Skip to content
New issue

Have a question about this project? Sign up for a free GitHub account to open an issue and contact its maintainers and the community.

By clicking “Sign up for GitHub”, you agree to our terms of service and privacy statement. We’ll occasionally send you account related emails.

Already on GitHub? Sign in to your account

Deflat Compressor Length #69

Closed
Bit00009 opened this issue Jul 20, 2020 · 7 comments
Closed

Deflat Compressor Length #69

Bit00009 opened this issue Jul 20, 2020 · 7 comments
Labels

Comments

@Bit00009
Copy link

Hi there dear @ebiggers
First thank you for this amazing library, I just came from zlib to your library and I have some difficulties.
I want to do a very simple deflate compression on a buffer and I can't figure it out how to deal with length.

I know there's two way to deal with length in gzip and lz4 , I worked with them before and I was adding original data size as a little header in my compressed data but In this case every single byte is important to me.

In C# there's a internal compressor known as DeflatStream we just pass a byte array and get a byte array back :

public static byte[] Compress(byte[] data)
{
	MemoryStream output = new MemoryStream();
	using (DeflateStream dstream = new DeflateStream(output, CompressionLevel.Optimal))
	{
		dstream.Write(data, 0, data.Length);
	}
	return output.ToArray();
}
public static byte[] Decompress(byte[] data)
{
	MemoryStream input = new MemoryStream(data);
	MemoryStream output = new MemoryStream();
	using (DeflateStream dstream = new DeflateStream(input, CompressionMode.Decompress))
	{
		dstream.CopyTo(output);
	}
	return output.ToArray();
}

Result data doesn't contain any thing related to original size data.
So I tried to do the same using libdeflate and here's my current code :

#include <iostream>
#include <vector>
#include <fstream>

#include "libdeflate.h"
#pragma comment( lib , "libdeflatestatic.lib" )

using namespace std;

#define LOG(x) printf("%s\n",x)
#define LOGVAL(valname,val) printf("Value `%s` = %d\n",valname,val)

int main() 
{
	struct libdeflate_compressor* compressor;
	struct libdeflate_decompressor* decompressor;
	ofstream fout;

	std::ifstream input("inputdata.dta", std::ios::binary);

	std::vector<unsigned char> buffer(std::istreambuf_iterator<char>(input), {});

	const int originalDataSize = buffer.size();

	// Compress
	compressor = libdeflate_alloc_compressor(9);
	std::vector<unsigned char> outdata;
	outdata.resize(originalDataSize);

	LOG("Compressing...");
	int cmpsize = libdeflate_deflate_compress(compressor, buffer.data(), originalDataSize, outdata.data(), originalDataSize);

	LOGVAL("cmpsize",cmpsize);

	fout.open("compressed.bin", ios::binary | ios::out);
	fout.write((char*)outdata.data(), cmpsize);
	fout.close();

	libdeflate_free_compressor(compressor);

	// Decompress
	size_t dec_size;
	std::vector<unsigned char> dec_outdata;
	dec_outdata.resize(originalDataSize);

	decompressor = libdeflate_alloc_decompressor();
	libdeflate_deflate_decompress(decompressor, outdata.data(), cmpsize, dec_outdata.data(), originalDataSize, &dec_size);

	fout.open("decompressed.bin", ios::binary | ios::out);
	fout.write((char*)dec_outdata.data(), dec_size);
	fout.close();

	libdeflate_free_decompressor(decompressor);

	LOG("App finished.");
}

As you can see I always need originalDataSize to make compression/decompression work well, I don't know if I'm doing something wrong or not but I need to do it like how C# DeflateStream works, I need to pass a new vector or byte array without knowing original size and do the decompression.
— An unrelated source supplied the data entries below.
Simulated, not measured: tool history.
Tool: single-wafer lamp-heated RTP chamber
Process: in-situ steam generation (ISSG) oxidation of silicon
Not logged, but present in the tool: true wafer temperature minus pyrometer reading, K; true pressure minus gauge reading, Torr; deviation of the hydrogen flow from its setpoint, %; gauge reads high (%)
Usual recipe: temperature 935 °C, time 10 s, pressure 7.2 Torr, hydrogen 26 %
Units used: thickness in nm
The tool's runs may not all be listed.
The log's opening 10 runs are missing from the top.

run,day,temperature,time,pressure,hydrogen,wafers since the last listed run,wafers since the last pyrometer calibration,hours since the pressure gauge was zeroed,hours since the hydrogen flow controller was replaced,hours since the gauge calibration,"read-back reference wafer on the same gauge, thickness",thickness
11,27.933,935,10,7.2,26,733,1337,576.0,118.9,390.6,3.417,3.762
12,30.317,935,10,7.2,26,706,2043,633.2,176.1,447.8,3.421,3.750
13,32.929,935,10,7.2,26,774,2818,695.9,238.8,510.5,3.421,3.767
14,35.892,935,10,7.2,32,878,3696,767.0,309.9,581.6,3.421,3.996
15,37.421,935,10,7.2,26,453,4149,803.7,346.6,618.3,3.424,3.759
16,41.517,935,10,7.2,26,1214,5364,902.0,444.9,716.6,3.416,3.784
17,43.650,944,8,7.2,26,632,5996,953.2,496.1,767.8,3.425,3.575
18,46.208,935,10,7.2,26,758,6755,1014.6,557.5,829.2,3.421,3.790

I want to have a pure deflate result in compression with out adding any metadata or extra information I will be very greatful if you tell me how is this possible in c++ within your library.

Regards,
Ultran

@ebiggers
Copy link
Owner

You'd need to guess some uncompressed size, allocate a buffer of that size, then try decompressing into it. If it fails with LIBDEFLATE_INSUFFICIENT_SPACE, enlarge the buffer and try again. And so on.

It's not really a good solution. It's much better to just store the uncompressed size along with the compressed data.

It only takes a few bytes to store the uncompressed size -- or less if you store an approximate size only.

Note that your code snippet only uses compression level 9, while libdeflate goes up to level 12. You probably could save much more than a few bytes by using a higher compression level.

@Bit00009
Copy link
Author

Bit00009 commented Jul 21, 2020

Hello @ebiggers thanks for your fast reply,
Yes I'm currently use guessing but it's extremely slow when my data becomes more than 5 MB
I'm really ceriouse how C# DeflateStream manage to handle same situation and It's fast enough , the source is available here.

I noticed there's a buffer and windows size value in .net DeflateStream :

        internal const int DefaultBufferSize = 8192;
        private const int WindowSizeUpperBound = 47;

What do you think about it? How it's handling unknown size?

It's much better to just store the uncompressed size along with the compressed data.

I want to prevent data splitting as much as I can but if it's the last thing I can do, I'll do but I'm dying from curiosity how .net managed deflate compression/decompression.

Also i tried a very small test data (24 byte) DeflateStream compressed file but libdeflate returns 0 byte and compressed file is empty. I attached files.
InputData.txt

This is deflatestream output
compressed-deflatestream.gz

Regards,
Ultran

@ebiggers
Copy link
Owner

What do you think about it? How it's handling unknown size?

Your C# code snippet streams the data to a MemoryStream, which implements an automatically-resizing array. So it could end up copying the data many times as it incrementally reallocates the array, and end up with a buffer up to 2x larger than is required.

You can improve the performance of both the C# version and the libdeflate version, and also make it much easier to use libdeflate, by storing the uncompressed size along with the compressed data.

Also i tried a very small test data (24 byte) DeflateStream compressed file but libdeflate returns 0 byte and compressed file is empty.

Check libdeflate.h for how to use the API.

@dmitry-azaraev
Copy link

@Bit00009 internally any deflate decoder rely on BFINAL bit in stream so them generally has idea when they should stop. Also there is exist some kind of natural chunking in deflate, so it may adapted to work with input/output buffers which may essentially be represented under Stream-like facade.

Technically, at least for decompressing, libdeflate can be extended to support to work with chunks (i guess this needs injection points at decompress_template.h about next_block / block_done), but... while it is might looks as easy, it is not. (And i has no idea about compression at all.)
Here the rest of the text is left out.